Until there is a guarantee in writing that the money will come through, it seems like a lot of talk to the childcare worker.

"Our government is firmly committed to addressing these issues of childcare and the day home operators and the daycare operators," Jenkins told the house during question period.

"There are two organizations that we are meeting with. We have met with them over the past month. We are structuring a committee in conjunction with these two organizations and membership from these two organizations as to how to best flow the $230,000 that has been approved by management board and cabinet."

Speaking to reporters after question period, Jenkins said the money will come from a supplementary budget (additional spending on top of the main budget).

It's yet to be determined how the money will flow to the childcare facilities. However, Jenkins said a committee made up of representatives from the childcare association and the Society of Family Dayhomes along with government officials will get together to figure that out.

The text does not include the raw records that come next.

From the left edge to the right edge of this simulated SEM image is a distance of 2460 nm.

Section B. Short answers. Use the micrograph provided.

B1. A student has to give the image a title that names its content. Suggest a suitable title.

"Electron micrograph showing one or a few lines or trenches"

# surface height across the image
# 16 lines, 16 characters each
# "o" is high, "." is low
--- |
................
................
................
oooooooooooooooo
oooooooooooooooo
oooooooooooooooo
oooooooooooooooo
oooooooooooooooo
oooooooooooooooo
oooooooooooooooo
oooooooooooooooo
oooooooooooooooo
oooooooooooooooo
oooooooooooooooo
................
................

Lowrie said money is needed for materials, training and wages. On average in the Yukon, childcare workers make about $10 an hour. When she was living in B.C., Lowrie noted, she was earning twice that as a childcare worker.

Even if the government comes through on its $230,000, Lowrie isn't sure it would be enough.

"I don't think it's going to cut it," she said.

In the house Wednesay, Jenkins said the extra money will see the highest per-capita level of funding for children in day care in the country.

He also noted the government is planning on working with childcare workers over the next six months to address the long-term issues of childcare in the territory.

The Department of Health and Social Services will receive $36 million over the next three years in addition to money from the federal government for childcare, NDP Health critic Eric Fairclough pointed out.

"This minister has millions of dollars spilling out of his pocket, yet they're still crying poverty - $36 million extra and maybe even more," he said.

Jenkins replied that while the federal Liberals have announced they'll put $750 million into childcare across the country, by the time the money weaves its way down to the Yukon, it amounts to only $25,000.